After a couple hours of obnoxiousness, I was properly sedated with the help of a valuum and ¾ bottle of whiskey to get me straight through to Chumphon. Next thing I knew, I woke up on the picnic bench at the pier. Shook my head and made my way to the ferry. Once aboard the only way I could think to postpone the inevitable was a sandwich and a couple more beers in the sun.
Koh Tao appeared on the horizon. My third time in the Thai Islands and finally I was going to see what all the hype was about. So many people I’ve talked to stress how great Koh Tao is and how it’s their favorite island. I knew it was a beautiful island, as they all are in their own right, but upon closer inspection nothing really appeared different. I mean, all the islands are expensive compared to the north of Thailand, geared towards that picturesque beach haven and partying. Not that I’m opposed to either of those, the main difference I noticed was the Koh Tao pub crawl shirts are obtained here opposed to the full moon shirts on Koh Phangan (seen floating all over Southeast Asia).

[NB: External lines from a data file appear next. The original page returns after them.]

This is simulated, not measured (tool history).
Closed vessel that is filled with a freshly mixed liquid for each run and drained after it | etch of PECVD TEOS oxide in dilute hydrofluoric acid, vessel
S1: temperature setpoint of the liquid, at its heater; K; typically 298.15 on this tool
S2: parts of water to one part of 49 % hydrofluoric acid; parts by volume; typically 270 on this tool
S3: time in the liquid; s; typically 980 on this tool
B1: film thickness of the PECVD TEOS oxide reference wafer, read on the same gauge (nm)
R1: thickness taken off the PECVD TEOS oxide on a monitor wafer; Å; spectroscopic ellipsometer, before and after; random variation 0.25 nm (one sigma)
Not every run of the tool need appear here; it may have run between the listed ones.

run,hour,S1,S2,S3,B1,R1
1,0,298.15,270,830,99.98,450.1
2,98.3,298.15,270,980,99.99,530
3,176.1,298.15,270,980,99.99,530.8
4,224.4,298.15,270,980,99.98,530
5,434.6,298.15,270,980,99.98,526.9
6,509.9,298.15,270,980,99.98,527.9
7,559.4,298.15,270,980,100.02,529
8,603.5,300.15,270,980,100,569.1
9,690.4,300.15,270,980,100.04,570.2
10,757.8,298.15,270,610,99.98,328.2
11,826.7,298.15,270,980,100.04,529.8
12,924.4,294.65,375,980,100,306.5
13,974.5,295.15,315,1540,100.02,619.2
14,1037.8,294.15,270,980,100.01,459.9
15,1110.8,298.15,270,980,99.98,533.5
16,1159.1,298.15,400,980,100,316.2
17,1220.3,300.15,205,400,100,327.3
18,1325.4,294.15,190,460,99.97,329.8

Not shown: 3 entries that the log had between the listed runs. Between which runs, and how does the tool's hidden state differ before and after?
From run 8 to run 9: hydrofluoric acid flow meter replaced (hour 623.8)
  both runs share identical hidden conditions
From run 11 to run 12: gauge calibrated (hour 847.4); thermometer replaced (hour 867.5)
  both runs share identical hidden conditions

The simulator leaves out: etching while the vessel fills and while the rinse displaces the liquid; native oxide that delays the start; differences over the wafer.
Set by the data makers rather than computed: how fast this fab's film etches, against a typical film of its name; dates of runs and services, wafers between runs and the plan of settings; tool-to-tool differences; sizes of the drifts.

I was primarily here for the one thing Koh Tao is known for more than the other islands… diving and attaining a diving license as cheap as possible. It really depends on what you’re looking for, quality or price point. Like most situations you get what you pay for and I was going for price point. I booked a course at Coral Grand Divers for 8500 Baht, about 300 dollars, give or take. It included accommodation thankfully, training in the pool and 4 open water dives. First things first, I was shown to my room and my face had a brief meeting with the pillow.
Gathering in the evening we were split into groups, assigned instructors and worst of all, given textbooks. I’m a terrible student and never really planned on being back in a school setting. A few chapters of ‘homework’ were assigned to read over and we were to meet at 8am to commence training. Off to the High Bar for me to get in the zone and ‘study’. On the far side of the island, an hour and a half walk and up on a perch sat the High Bar, looking out at the island below. Also selling the usual things expected at such an establishment.
We fitted our gear and headed for the pool. 6 hours of training. What started off exciting began to draw on through the afternoon as we practiced skills and hand signals. I knew all this was necessary, but anxiousness what setting in to just get in the open water.
Destination: Mango Bay
The time had come. Our gear loaded, we were taxied out to the boat. Mango Bay came into sight as we came around the north side of the island. I had confidence in my instructor and myself, but a twinge of nervousness remained. Like when bungee jumping, I put confidence in the cord. I also don’t usually see a couple snap first. Here though, one BCD unit had to be replaced last minute for inflation problems along with a few regulators and gauges. Once again you get what you pay for. Problems averted, it was time to James Bond into the water. Roll backward, holding the regulator in and your goggles on, you hit the water. A quick shock, I gathered my bearings and surfaced. The warmth of the tropical waters was soothing. We performed the decent check and began our decline.
My head became submerged as I took my first few breaths underwater. Following the rope down adjusting the pressure in my ears every meter or so, a euphoric feeling came over me. I looked up to see 6 meters of water over me and the sun beaming through. I was actually underwater. The weightlessness was like nothing I’ve ever felt, but it’s not just that. This was access to a whole new world. One I’d only imagined exploring a couple years ago. Now finally, by the end of tomorrow I would have my scuba diving license. Focusing on my breathing, sounding a bit like Darth Vader through the regulator, we leisurely swam around getting used to our temporary environment, and for me, these damn flippers. I’d never even snorkeled before this.
Unfortunately unable to bring my GoPro until I was licensed, we spotted 2 seahorses, the last thing I expected to see. I didn’t realize how small they would be, but so ancient and majestic looking. This was only dive one, I was hooked. Chumphon Pinnacle, White Rock and Southwest Pinnacle were the other dive sites being able to go to the full 18 meters. Throughout these spotting: giant grouper, pufferfish, triggerfish, giant barracuda and a blue spotted stingray just to name a few. The coral captivating, like an ancient petrified forest. The schools of fish were entrancing as they swirled, the sun glistening off their scales. The tranquility was a high in itself, slowly gliding through water, rising or sinking with the air in your lungs. A feeling I now have a longing for.